4
votes

I need to read all the entries in a Google AppEngine datastore to do some initialization work. There are a lot of entities (80k currently) and this continues to grow. I'm starting to hit the 30 second datastore query timeout limit.

Are there any best practices for how to shard these types of huge reads in the datastore? Any examples?

2
Could you explain the use case? - Sebastian Kreft
I have a query which basically just does a scan on my datastore for entities of a particular kind. There are about 80k of them in there and they take a long time to read, about 45 seconds. This exceeds the datastore read timeout which means that these table scans fail. I'm trying to understand how I can somehow break up my reads into small chunks or otherwise push this to some longer deadline type of processing so that my initialization won't fail. Also, the number of entities I have (80k today) is likely to grow so I'd like this to work for 800k entities. @SebastianKreft - user1617999
Sounds like a job for a mapreduce. - Daniel Roseman
Without knowing more about what the data is and why you would want to query so much of it at once all I can do is agree with @DanielRoseman that mapreduce tends to be a good tool for jobs of this size. With more information about the reasoning and purpose behind the query and data we may be able to provide better advice. - Bryce Cutt

2 Answers

3
votes

You can tackle this in several ways:

  1. Execute your code on Task Queue which has 10min timeout instead of 30s (more like 60s in practice). The easiest way to do this is via DeferredTask.

    Warning: DeferredTask must be serializable, so it's hard to pass it complex data. Also dont make it an inner class.

  2. See backends. Requests served by backend instance do not have time limit.
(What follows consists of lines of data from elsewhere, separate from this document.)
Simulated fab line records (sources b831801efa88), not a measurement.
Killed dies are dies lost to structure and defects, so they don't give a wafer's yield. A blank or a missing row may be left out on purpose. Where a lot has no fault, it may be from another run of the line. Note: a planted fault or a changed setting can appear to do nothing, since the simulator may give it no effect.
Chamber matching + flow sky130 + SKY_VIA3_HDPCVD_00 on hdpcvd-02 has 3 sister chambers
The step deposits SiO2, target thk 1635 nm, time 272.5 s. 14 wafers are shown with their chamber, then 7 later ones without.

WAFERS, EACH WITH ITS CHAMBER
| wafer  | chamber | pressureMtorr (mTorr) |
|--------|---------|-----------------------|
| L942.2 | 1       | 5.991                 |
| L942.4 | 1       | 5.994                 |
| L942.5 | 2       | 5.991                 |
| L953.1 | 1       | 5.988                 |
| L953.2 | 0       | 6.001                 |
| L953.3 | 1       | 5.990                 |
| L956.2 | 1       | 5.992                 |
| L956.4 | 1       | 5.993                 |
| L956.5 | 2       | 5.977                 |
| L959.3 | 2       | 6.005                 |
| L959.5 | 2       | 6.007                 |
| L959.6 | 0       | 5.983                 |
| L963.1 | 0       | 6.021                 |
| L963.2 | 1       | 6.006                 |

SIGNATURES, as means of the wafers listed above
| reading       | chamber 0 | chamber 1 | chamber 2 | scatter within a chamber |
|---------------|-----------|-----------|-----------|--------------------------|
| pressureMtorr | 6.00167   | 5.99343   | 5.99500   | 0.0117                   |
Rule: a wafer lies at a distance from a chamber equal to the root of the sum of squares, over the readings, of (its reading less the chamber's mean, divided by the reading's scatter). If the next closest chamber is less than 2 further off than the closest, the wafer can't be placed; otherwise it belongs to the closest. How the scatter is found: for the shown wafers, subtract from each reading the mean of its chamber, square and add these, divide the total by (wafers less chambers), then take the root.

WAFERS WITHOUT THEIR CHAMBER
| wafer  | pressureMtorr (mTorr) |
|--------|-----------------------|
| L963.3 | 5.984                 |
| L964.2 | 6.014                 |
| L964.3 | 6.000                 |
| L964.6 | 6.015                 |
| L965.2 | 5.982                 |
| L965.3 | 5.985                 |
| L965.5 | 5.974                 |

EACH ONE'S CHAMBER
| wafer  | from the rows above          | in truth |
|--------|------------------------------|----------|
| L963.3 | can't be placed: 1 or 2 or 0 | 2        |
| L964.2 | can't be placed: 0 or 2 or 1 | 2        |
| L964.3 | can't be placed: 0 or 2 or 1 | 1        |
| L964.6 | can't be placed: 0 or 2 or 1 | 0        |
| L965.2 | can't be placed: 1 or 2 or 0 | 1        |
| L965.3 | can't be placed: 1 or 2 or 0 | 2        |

  3. Finally, if you need to break-up a big task and execute in parallel than look at mapreduce.

0
votes

This answer on StackExchange served me well:

Expired queries and appengine

I had to slightly modify it to work for me:

def loop_over_objects_in_batches(batch_size, object_class, callback):

    num_els = object_class.count() 
    num_loops = num_els / batch_size
    remainder = num_els - num_loops * batch_size
    logging.info("Calling batched loop with batch_size: %d, num_els: %s, num_loops: %s, remainder: %s, object_class: %s, callback: %s," % (batch_size, num_els, num_loops, remainder, object_class, callback))    
    offset = 0
    while offset < num_loops * batch_size:
        logging.info("Processing batch (%d:%d)" % (offset, offset+batch_size))
        query = object_class[offset:offset + batch_size]
        for q in query:
            callback(q)

        offset = offset + batch_size

    if remainder:
        logging.info("Processing remainder batch (%d:%d)" % (offset, num_els))
        query = object_class[offset:num_els]
        for q in query:
            callback(q)